Posted by: Lisa | January 24, 2006 10:46 PM
I think that a sense of humor is important for both partners since it helps them in wriggling out of tight corners, and a man needs it more!
Posted by: Shrikant Purandare | January 25, 2006 06:59 AM
Eric Bressler of Westfield State College, Massachusetts, and colleague Sigal Balshine of McMaster University in Hamilton, Ontario, did this by asking more than 200 male and female college students to examine photos of members of the opposite sex. Some had funny quotes pinned beneath them, such as: "My high school was so rough we had our own coroner." Others had bland ones: "I'd rather walk to school than take the bus."

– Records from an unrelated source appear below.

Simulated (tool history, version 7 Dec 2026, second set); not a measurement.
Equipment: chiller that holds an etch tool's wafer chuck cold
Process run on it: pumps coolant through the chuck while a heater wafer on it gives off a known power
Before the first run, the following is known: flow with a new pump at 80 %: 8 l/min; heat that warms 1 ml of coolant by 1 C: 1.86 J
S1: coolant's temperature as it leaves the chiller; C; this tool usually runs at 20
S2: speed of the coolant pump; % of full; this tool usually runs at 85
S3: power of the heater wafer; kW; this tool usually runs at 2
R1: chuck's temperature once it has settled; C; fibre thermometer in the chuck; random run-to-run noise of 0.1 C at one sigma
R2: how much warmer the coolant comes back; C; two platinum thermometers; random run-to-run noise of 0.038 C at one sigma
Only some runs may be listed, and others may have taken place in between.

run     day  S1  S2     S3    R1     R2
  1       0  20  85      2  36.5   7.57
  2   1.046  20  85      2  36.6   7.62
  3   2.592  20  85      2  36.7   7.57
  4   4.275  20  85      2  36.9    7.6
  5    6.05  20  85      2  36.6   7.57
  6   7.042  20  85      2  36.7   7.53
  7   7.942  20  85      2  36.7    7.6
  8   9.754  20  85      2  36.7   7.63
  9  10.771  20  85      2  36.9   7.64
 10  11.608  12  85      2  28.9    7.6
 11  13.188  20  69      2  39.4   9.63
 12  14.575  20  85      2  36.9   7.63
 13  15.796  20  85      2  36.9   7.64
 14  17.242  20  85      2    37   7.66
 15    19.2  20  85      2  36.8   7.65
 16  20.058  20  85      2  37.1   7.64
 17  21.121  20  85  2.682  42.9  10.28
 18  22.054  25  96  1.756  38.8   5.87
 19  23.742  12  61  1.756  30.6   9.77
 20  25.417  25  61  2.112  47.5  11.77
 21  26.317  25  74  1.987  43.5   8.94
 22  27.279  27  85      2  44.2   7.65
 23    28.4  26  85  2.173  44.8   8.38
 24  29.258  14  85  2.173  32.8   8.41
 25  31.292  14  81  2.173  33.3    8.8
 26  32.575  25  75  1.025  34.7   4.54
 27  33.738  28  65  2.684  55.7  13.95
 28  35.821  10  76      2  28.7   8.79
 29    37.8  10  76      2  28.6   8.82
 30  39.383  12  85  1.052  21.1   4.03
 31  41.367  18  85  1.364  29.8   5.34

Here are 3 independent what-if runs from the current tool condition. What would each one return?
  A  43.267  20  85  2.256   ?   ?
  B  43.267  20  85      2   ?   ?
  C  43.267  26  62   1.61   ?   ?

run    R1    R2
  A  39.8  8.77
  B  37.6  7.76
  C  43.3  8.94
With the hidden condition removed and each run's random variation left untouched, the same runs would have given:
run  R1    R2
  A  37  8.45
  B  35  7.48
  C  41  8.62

Question: It may be entirely personal what is funny and what is not, but generally speaking, if such a thing is possible to determine, I wonder, were the "funny" jokes posted under physically attractive people? Or was it entirely mix-and-match, with, for instance, some not-so-good-looking folks getting the not-so-funny jokes, too?
Posted by: anonymous | January 25, 2006 03:43 PM
I don't disagree with the factors they have mentioned. Humor is nature's antidote for tension. Of course this solves a lot of health problems, both mental and physical. This again leads to a long life. A long healthy life is important if you are going til raise a few brats into healthy adults.
So it's not only for getting "smarter" kids. It'a also about having good health for yourself. Personally I'd love to have a wife who thinks I'm the funniest guy around.
Posted by: weeee | January 25, 2006 04:17 PM
Some had funny quotes pinned beneath them, such as: "My high school was so rough we had our own coroner." Others had bland ones: "I'd rather walk to school than take the bus."
I find the bland one nicer than the supposedly funny quote. Not that the former is particularly funny. It just lacks that intelligence-insulting quality. (A girl who had a Monty Python quote, or an excerpt from the Hitchhiker's guide to the Galaxy written by her picture would probably receive a larger increase in attractiveness, given a test sample of people like me.)
So: Does the original study check how funny (on some comparable, ordinal scale) the students found the quotes? Or how funny a reference sample found the quotes by themselves?
Posted by: Anders M.L. | January 25, 2006 04:47 PM
Some had funny quotes pinned beneath them, such as: "My high school was so rough we had our own coroner." Others had bland ones: "I'd rather walk to school than take the bus."
if someone wrote that first joke under their pic i would think "twat". the second one is far superior. unlike the first, it tells any potential mates that this fellow is (a) honest - no one would lie about walking to school, whereas the coronor remark is almost certainly untrue; (b) probably more health conscious and in better physical shape; and (c) is funnier on a deeper level than the lame coroner "joke". i am confident that the apparently "bland" walking comment raised more of a chuckle in the average reader than the supposedly funny one. tell me i'm wrong...??
Posted by: the joker | January 25, 2006 07:09 PM
Charlie Sutherland asked: Could the attractiveness of a male sense of humour be related to the fact that all "jokes" appear to have victims? As such, could a sense of humour be a costly signal because it asks for a battering in return from the jokes' victim? A phenotype of humour would thus only survive the sexual selection pressures if the funny guys could back it up in some other way.
Libran Lover responds: Good question. In my experience, nice and evolved women (note that I am not saying virtuous! ;-))are not really turned-on by jokes which victimize. They are more likely to be hooked in by the intelligent, the witty, and the sensuously flirtatious brand of humor. There is a certain subset of really smart(ass) women who can be impressed by trading smartass ribs and teases. Just be careful not to overdo it and humiliate them. You are not trying to win an argument. You are trying to win over the woman.
Posted by: Libran Lover | January 28, 2006 12:27 AM
If humor is so powerful an indicator, for a womans childbearing choice, why are humorless men still in existance?
Why have women still gone on to choose these men to father children in the modern world?
Posted by: R2 | January 28, 2006 12:26 PM
I would like to add one point. Women like the most those joky men who tell jokes with a serious face.